Capturing details of faraway members of our universe is an understandably complicated affair, but translating these details into the stunning space images that we see from space agencies around the world is equally difficult. It is here that supercomputers step in, helping process the massive amounts of data that are captured by terrestrial and space telescopes. On August 11, that is exactly what Australia’s upcoming supercomputer, called Setonix, helped achieve.
As its first project, Setonix processed the image of a dying supernova — the last stages of a dying star — from data sent to it by the Australian Square Kilometer Array Pathfinder (Askap). The latter is a terrestrial radio telescope, which has 36 individual antennas working together to capture radio frequency data about objects that are far away in space.
Such data contains intricate details about the object being observed. This not only increases the volume of the data being captured by the telescope, but also puts increasing pressure on a supercomputer to process it into a composite image.

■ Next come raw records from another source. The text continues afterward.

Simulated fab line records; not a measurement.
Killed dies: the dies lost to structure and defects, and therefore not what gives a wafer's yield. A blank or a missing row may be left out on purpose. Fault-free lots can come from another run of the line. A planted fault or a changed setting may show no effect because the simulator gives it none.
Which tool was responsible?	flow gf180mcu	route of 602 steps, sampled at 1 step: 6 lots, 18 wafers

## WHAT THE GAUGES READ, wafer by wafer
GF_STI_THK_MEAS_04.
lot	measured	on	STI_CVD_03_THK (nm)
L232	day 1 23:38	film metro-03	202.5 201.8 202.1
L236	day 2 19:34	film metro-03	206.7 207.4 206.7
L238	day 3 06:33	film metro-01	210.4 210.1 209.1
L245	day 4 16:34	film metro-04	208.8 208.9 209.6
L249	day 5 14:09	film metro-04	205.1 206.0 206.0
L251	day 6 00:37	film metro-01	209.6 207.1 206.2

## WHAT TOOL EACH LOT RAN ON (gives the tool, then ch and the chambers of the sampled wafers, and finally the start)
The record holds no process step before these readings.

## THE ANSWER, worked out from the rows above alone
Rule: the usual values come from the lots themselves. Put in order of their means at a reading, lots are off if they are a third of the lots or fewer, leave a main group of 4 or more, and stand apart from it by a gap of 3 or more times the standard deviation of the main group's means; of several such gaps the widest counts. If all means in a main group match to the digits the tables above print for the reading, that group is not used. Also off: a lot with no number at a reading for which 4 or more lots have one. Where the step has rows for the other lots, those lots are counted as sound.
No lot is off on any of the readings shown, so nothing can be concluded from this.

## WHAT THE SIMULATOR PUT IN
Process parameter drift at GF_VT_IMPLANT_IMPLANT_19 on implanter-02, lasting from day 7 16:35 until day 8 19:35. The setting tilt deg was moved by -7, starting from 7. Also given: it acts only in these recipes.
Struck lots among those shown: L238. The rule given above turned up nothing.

A composite image is essentially the final print that is composed of multiple smaller images. Such processing, particularly for space images, is necessary since the multiple frequencies captured by a radio telescope (such as the Askap) contain various details about the varying facets of an interstellar object — in this case, are the remains of a million-year-old supernova.
Each part of this supernova was initially converted into an image by the Setonix supercomputer, operated by the Pawsey Supercomputer Research Centre in Australia. It then converted all of these images into one giant image, giving the world a visual representation of how the dying supercomputer actually looked like.
To be sure, Setonix is set to become Australia’s most powerful supercomputer, when its entire computing capabilities go live by the end of 2022. At present, Australia’s most powerful supercomputer in use is the National Computational Infrastructure’s Gadi supercomputer — which is 57th on the list of top 500 supercomputers in the world, with peak computing power of 9.26 petaflops per second. When Setonix goes live fully, it is tipped to have maximum performance power of around 50 petaflops per second.
India’s most powerful supercomputer, on the other hand, is 111th on the top 500 list — with the Centre for Development of Advanced Computing’s Param Siddhi-AI supercomputer with 4.62 petaflops per second of computing power.